London's Shard eclipsed as Moscow's Mercury Tower becomes Europe's tallest skyscraper
Mercury City, the tower Russian retail billionaire Igor Kesaev is building in Moscow's new financial district, overtook the Shard in London as Europe's tallest skyscraper.
The tower reached its full height of 339 meters (1,112 feet), 29 meters more than the Shard, Kesaev's Mercury Development said Thursday, citing Hamburg, Germany-based researcher Emporis. The 70-story skyscraper, designed by U.S. architect Frank Williams, who died in 2010, and Russia's Mikhail Posokhin, is be completed in the first quarter next year.
"When I first came to New York in 1991 and saw the Chrysler building and the Citibank one, I thought that such kind of skyscrapers should appear in Moscow," Kesaev said at a press conference in the Russian capital Thursday. "Now, 20 years later, this dream has come true."
Kesaev, who made his $1.8 billion fortune in wholesale tobacco and food retailing, was among a handful of tycoons to start building skyscrapers in Moscow City, the capital's emerging financial district. Not all reached fruition.

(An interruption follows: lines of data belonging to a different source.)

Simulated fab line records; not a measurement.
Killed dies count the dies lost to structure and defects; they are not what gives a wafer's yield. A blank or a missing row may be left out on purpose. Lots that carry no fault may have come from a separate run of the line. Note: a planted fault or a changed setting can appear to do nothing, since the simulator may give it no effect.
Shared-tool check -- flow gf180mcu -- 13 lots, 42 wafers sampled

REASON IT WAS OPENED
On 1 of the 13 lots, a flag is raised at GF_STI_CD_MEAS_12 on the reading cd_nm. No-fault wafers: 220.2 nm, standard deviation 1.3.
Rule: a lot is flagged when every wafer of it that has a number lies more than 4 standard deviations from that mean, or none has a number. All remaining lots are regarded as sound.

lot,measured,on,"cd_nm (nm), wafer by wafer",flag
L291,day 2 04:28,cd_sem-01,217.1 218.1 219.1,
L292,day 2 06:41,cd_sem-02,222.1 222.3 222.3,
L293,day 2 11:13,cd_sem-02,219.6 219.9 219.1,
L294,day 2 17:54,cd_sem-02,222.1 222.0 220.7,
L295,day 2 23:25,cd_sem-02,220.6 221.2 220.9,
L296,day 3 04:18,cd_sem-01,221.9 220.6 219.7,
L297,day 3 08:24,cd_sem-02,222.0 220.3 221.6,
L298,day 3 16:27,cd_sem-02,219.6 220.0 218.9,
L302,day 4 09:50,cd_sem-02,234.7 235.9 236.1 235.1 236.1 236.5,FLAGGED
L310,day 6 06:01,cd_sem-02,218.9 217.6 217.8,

Billionaire Chalva Tchigirinsky scrapped a plan to build a 612-meter Norman Foster designed skyscraper after the onset of the global financial crisis. Sergei Polonsky, who built Federation Tower in Moscow City, lost his projects to banks as they were pledged as loan collateral.
Investment in the project totaled $1 billion, Kesaev said. The tower has about 90,000 square meters (970,000 square feet) of office space and 20,000 square meters of apartments, according to the developer's website.
"There will definitely be good demand for offices in such a prestigious location as Moscow City," said Nikola Obajdin, head of office property at Knight Frank in Moscow. "The rental price should be at a market level of about $800 to $900 per square meter a year, but on this stage of construction tenants expect it to be about $700."
Most demand for apartments comes from speculative investors and there's a large supply of units in Moscow City from other developers, according to Knight Frank. The starting price for apartments in Mercury City is $11,100 a square meter, according to its website.
"It may take Mercury three to four years to sell out the apartments," said Olga Tarakanova, head of city sales at Knight Frank. "Wealthy individuals who bought apartments in Moscow City several years ago are offering them for sale now."
Developers such as Capital Group, owned by Vladislav Doronin, are offering apartments in early-stage skyscrapers in Moscow City for as little as $6,500 a square meter, according to Knight Frank.